Dave’s Jungle came to Athy Community library on 5th of July. The boys had me mythered all week about what kind of animals he was going to have and if they would be able to touch them.
Having no idea myself what Dave’s Jungle entailed exactly, I told the lads to expect spiders and some lizards and I was almost certain they would get to touch some of them.
It was better than that!
Way better than that.
I am glad I didn’t follow through on my threat at approximately 10am Friday morning to leave them all at home after a kneecap made direct, deliberate and very painful contact with a tender groin area. Where do boys learn these skills?
I scorched into town, skidded into the one and only parking space left in Emily Square, poured a handful of coins into the parking metre and dragged the lads across to the library where Jungle Dave’s show had already started.
Kids sat on cushions and chairs, rapt and not so quiet as Jungle Dave stood before them with a snake wrapped round his neck.
We were introduced to Seamus. In fact all of the animals had human names.
Jungle Dave walked round the room with Seamus held out to be touched by whoever wanted to.
As he walked round I got my first glimpse of the table Jungle Dave had been standing in front of. On top of the table was a huge piece of hollow bark and perched on top of that, positively bored looking, was a massive iguana called Eddie. Every so often he would open his eyes, yawn lazily and lick his chops.
Lucy the Burmese Albino Python was a huge success. Jungle Dave took her to the back of
the room and allowed her to stretch out to her full and impressive length as the kids swarmed all over her. Checking her out, rubbing and touching her. A massive, thickly muscled coil of yellow rope, Lucy lay there and took it in her stride.
It was time for Lucy to have a rest and Gary the lizard was next. I’m sure Gary has a more worthy title than just plain old lizard but I was too busy watching Jungle Dave trying to tempt Gary to eat a tasty live locust to catch his full name. The locust liked to take the odd random jump at the kids. I’m sure I would too if I thought I was about to become dinner.

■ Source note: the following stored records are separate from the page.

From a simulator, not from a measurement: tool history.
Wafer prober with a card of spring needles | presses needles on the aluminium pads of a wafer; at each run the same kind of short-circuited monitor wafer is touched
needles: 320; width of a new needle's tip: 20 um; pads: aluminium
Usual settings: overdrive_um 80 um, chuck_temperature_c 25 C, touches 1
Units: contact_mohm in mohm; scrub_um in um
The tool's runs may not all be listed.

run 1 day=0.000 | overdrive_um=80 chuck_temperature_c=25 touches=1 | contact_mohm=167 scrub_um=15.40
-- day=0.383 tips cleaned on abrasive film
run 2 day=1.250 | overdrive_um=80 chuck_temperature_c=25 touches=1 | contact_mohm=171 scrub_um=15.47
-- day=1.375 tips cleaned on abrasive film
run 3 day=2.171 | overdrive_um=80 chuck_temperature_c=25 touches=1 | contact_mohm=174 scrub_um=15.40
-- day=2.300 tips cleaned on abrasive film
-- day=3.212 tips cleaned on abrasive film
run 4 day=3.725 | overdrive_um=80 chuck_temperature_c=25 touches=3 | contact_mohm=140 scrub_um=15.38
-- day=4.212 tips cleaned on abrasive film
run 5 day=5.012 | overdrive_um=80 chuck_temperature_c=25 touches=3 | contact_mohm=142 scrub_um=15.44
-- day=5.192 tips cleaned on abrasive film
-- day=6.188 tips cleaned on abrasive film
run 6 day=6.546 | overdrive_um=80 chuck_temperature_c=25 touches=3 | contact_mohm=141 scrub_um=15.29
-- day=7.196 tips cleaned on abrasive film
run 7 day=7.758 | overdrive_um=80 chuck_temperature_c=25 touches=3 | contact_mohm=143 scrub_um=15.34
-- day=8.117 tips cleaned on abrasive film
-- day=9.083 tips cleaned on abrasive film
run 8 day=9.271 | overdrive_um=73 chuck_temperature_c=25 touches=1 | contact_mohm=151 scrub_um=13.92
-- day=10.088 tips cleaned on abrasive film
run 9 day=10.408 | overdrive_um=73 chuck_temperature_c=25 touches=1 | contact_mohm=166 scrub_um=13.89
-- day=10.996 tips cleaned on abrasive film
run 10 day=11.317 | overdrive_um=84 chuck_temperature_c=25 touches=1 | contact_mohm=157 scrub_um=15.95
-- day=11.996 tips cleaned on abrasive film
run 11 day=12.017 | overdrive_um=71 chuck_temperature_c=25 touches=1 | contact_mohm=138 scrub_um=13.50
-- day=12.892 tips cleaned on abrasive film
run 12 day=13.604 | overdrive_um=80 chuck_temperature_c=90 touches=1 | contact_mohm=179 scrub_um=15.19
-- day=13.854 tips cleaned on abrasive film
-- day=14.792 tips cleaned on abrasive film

It turned out Gary wasn’t hungry but Jungle Dave claimed to be and he popped the live creature into his mouth amid much screeching and laughter from the kids.
It was time for Gary to have a snooze and he was flipped over onto his back and rocked gently until he fell into a gentle slumber and was placed very, very carefully into his tissue bed.
Charlotte the tarantula was next up and Jungle Dave tried his best to produce a length of web from her nether regions but Charlotte wasn’t having any so instead Jungle Dave invited some of the kids to stroke her.
Tarantulas have hair that can be very irritating but this had been removed by means of a toothbrush so there was no sneezing or complaints from the kids.
The show lasts for about an hour to keep stress levels for the animals to a minimum and just when I thought there couldn’t be much else to see, Kevin the crocodile made an appearance. His jaws held together with a rubber band.
It didn’t stop him from losing two teeth as he was on display though.
Spike alligator snapping turtle was the most ferocious of the lot; chomping his way through carrots like there was no tomorrow.
And then finally, the piece de resistance as far as I was concerned was a black throated monitor lizard, a close relative of that amazing creature the Komodo dragon.
He was hard to see against the rug he was placed on but again the kids swarmed round nevertheless.
Another great event at Athy Community Library. This guy was amazing. His creatures are amazing.
Eddie the Iguana. Seamus the snake. Charlotte the Tarantula. Kevin the crocodile. Black throated monitor lizard. Spike the snapping turtle. Gary the lizard and Lucy the Burmese albino python.
A veritable miniature zoo in your classroom, at your birthday party or local library. Check out Dave’s Jungle website here to make a booking.
It is well worth it and you won’t be disappointed.
All the kids received their very own certificate of bravery at the end of the show.
And it wouldn't be a proper trip to the jungle if you didn't get a snake to wrap around your neck!
This is not a sponsored post. All opinions are my own.